Frederick B. Rosner, Zhao Liu, THE ROSNER LAW GROUP LLC, Wilmington, DE; Keith Miller, Adam Mandelsberg, PERKINS COIE LLP, New York, NY – Attorneys for Aaron Goodwin and Eric Goodwin.

Alan M. Root, CHIPMAN BROWN CICERO & COLE, LLP, Wilmington, DE – Attorney for David W. Carickhoff, Chapter 7 Trustee.
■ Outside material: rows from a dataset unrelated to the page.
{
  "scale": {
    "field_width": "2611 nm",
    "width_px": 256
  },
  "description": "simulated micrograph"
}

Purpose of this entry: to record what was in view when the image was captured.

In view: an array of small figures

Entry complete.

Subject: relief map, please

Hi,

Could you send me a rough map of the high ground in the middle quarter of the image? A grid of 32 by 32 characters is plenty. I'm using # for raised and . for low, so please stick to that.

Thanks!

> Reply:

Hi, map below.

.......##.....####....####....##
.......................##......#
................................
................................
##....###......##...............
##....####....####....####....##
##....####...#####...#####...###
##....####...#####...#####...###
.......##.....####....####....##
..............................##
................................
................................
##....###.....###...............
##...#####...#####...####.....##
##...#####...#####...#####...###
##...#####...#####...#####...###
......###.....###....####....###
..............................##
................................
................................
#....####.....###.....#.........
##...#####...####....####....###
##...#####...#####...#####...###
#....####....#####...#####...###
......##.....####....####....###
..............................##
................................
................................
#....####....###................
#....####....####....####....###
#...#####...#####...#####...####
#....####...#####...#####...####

March 28, 2025 Wilmington, Delaware NOREIKA, U.S. DISTRICT JUDGE: Following years of litigation between the parties, a recent settlement has resolved most issues. Pending before the Court is an appeal by XXIII Capital Limited (‘23 Capital”) from the Bankruptcy Court’s February 17, 2022 Memorandum Order (Adv. D.I. 296)! (‘the Disqualification Order”), and “all Orders leading thereto,” including, specifically, certain portions of the Bankruptcy Court’s December 27, 2021 post-trial opinion containing findings of fact and conclusions of law (Adv. D.I. 270) (“Declaratory Judgment Opinion”). For the reasons set forth herein, the Disqualification Order is reversed. To the extent the appeal seeks to disturb the Declaratory Judgment Opinion, this Court lacks jurisdiction to review the merits of 23 Capital’s released claims, and that portion of the appeal is dismissed. 1. BACKGROUND A. The Parties and the Prepetition Agreement The Debtors were formed in early 2016 by Christopher Aden (“Aden”) and Dorsey James (“James”) for the purpose of acquiring sports agencies, including two athlete management businesses, Goodwin Associates Management Enterprises, Inc. (“GAME”) and Goodwin Sports Management, Inc. (“GSM”), owned and operated by Aaron Goodwin (“Aaron”) and Eric Goodwin (“Eric, together with Aaron, “the Goodwins”), respectively. (A238 □ 1-3; A803—-A804 74, 82). 23 Capital, a lender in the sports, music and entertainment industry, agreed to loan Decade $25,000,000 to fund its acquisitions (“the Loan”). (A2). To secure the Loan, 23 Capital received: “[s]ecurity (by way of absolute assignment or other) over all contracted receivables” valued at “a minimum of $35.5m from 2016 onwards,” as

The docket of the adversary proceeding, Carickhoff v. Aaron Goodwin, et al., Adv. No. 19- 50095 (JKS) (Bankr. D. Del.), is cited herein as “Adv. DI. __.” The appendix (D.I. 16- 17) filed in support of 23 Capital’s opening brief is cited hereinas “A ___,” and the appendix (D.I. 23) filed in support of the Goodwins’ answering brief is cited herein as “B__.”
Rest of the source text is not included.